Bipartisan Senate Highway Bill Needs Offsets

The Senate Environment and Public Works (EPW) Committee recently marked up and unanimously passed a bipartisan highway reauthorization bill. The bill spends $303.5 billion over five years on highway programs, billed as a 34 percent increase over the last long-term highway bill in 2015.

The Highway Trust Fund (HTF) is set to become insolvent next year after the latest general revenue transfer runs out. Though the trust fund is financed by the gas tax and other transportation-related taxes, revenue has fallen short of spending for the last several years, and the shortfall has been papered over with revenue transfers since 2008. In addition, due to a budgetary quirk in how trust fund spending is treated, increased spending or revenue transfers aren't subject to budgetary rules like pay-as-you-go (PAYGO).

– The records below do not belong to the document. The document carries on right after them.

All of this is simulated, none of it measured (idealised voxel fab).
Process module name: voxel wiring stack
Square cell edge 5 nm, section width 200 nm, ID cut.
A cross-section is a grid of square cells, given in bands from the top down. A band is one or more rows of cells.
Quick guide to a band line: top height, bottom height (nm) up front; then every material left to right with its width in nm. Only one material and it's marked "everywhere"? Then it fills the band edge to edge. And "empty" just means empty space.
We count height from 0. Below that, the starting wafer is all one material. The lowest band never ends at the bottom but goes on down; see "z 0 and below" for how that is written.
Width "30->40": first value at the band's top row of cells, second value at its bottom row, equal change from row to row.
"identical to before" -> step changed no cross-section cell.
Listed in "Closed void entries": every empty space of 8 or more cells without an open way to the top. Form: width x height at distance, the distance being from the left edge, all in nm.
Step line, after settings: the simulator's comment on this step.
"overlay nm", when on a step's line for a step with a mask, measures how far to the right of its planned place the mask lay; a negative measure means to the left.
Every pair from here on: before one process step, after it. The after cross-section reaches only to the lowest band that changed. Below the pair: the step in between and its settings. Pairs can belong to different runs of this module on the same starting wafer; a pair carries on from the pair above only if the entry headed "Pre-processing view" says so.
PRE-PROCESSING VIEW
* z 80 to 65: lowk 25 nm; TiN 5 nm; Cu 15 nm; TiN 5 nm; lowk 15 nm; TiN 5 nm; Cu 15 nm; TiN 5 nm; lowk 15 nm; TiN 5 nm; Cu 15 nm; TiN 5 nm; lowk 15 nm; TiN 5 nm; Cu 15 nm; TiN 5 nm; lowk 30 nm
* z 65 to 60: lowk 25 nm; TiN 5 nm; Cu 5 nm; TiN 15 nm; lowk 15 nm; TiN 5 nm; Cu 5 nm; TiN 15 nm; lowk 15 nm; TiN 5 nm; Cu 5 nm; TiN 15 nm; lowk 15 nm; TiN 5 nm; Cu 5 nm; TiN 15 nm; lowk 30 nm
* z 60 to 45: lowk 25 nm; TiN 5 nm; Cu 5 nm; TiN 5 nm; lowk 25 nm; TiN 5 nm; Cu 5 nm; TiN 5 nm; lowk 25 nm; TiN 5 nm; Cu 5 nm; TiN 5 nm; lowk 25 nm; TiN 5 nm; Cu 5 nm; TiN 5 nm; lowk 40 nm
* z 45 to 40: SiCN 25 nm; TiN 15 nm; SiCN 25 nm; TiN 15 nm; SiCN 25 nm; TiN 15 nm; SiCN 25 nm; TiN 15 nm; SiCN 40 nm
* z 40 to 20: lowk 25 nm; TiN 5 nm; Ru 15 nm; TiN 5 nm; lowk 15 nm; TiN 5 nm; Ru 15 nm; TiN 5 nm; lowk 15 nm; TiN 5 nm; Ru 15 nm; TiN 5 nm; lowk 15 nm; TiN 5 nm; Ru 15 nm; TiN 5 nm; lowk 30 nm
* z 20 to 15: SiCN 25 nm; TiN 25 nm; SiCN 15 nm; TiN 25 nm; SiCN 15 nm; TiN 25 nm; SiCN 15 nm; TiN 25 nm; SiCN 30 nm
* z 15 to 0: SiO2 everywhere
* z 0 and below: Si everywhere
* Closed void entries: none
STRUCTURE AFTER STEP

We estimate the EPW bill would increase spending by $65 billion over five years over the baseline amount, or $165 billion over ten years if the proposal is extended another five years. Given the existing $70 billion shortfall in the HTF over five years and $195 billion shortfall over ten years, any highway bill should at the very least offset any increased spending and also take steps to fill in the shortfall. EPW's jurisdiction does not include potential offsets so it could not offset the spending in the bill, but the Finance Committee has the jurisdiction to propose new revenue.

Lawmakers need to at least offset the cost of any increased highway spending, but they also need to make changes to the trust fund's financing or spending levels so they don't continue papering over shortfalls with general revenue transfers. Ensuring five-year solvency, including the extra cost of the highway bill, would require $135 billion in offsets. Earlier this year, we highlighted ten revenue and spending options to secure the Highway Trust Fund, and our Budget Offset Bank has numerous other options to eliminate the shortfall or offset another general revenue transfer. As with other trust funds, securing Highway Trust Fund solvency on a lasting basis will provide greater certainty about funding levels and help reduce deficits.

Revenue Options to Ensure Five-Year Highway Trust Fund Solvency

Policy Five-Year Savings Ten-Year Savings
Increase the gas tax by 20 cents and index to inflation $135 billion $310 billion
Impose a 2 cent per mile Vehicle Miles Traveled tax $150 billion $300 billion
Impose a freight tax of 25 cents/mile for trucks and 10 cents/mile for rail $135 billion $290 billion
Impose a $15 per barrel oil tax $135 billion $450 billion
Increase the corporate tax rate by 4 percentage points to 25 percent $160 billion $400 billion
Memorandum: Highway Trust Fund Shortfall Under Current Law $70 billion $195 billion
Memorandum: Highway Trust Fund Shortfall Under Senate Bill $135 billion $360 billion

Source: CRFB calculations based on Congressional Budget Office data

Lawmakers have just four months to reauthorize surface transportation spending and not much longer than that until the Highway Trust Fund goes insolvent. As they consider proposals to increase transportation spending, they should offset any increases and focus on policies to address the trust fund's long-standing solvency issues.